In today’s eagerly-anticipated keynote session, before discussing Facebook Watch, a show platform where anyone can create a show and share it on Facebook, Facebook’s video product director Daniel Danker (at right) shared data that explains the business logic.
“Video is absolutely exploding on Facebook,” he began. “50 percent of all mobile data traffic is going to video; over the next few years it’ll grow to 75%.” Facebook videos are especially community-driven: “Watching video on FB has the power to bring people together, spark conversation and foster a sense of community.” In fact, 40 percent of total video time on Facebook is driven by sharing behaviour.

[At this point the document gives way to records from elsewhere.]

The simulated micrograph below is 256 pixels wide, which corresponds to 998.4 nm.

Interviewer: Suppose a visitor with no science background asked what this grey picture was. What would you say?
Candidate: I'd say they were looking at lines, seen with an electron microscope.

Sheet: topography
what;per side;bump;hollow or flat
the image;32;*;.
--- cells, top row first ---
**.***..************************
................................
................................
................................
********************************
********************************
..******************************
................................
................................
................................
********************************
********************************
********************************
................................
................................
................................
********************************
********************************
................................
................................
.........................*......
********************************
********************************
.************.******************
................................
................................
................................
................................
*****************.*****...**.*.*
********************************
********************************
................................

What about live video? “Live’s really authentic,” Danker said. “You feel like you’re there in the moment with the person who’s live, and you’re also in the moment with the other people watching; it’s a highly interactive experience.”
1 in 5 Facebook videos is now live. “People come together on live videos for all different types of scenarios,” Danker continued, “from casual experiences like vacations to big mainstream experiences like the solar eclipse.”
12 million people lived in the path of that eclipse… 29 million watched it together on Facebook, making it a genuine social experience, Danker declared.
Comments and reactions occurring in real-time are part of what makes live so compelling. Per Danker, people comment 10 times more on a live broadcast versus on a regular video.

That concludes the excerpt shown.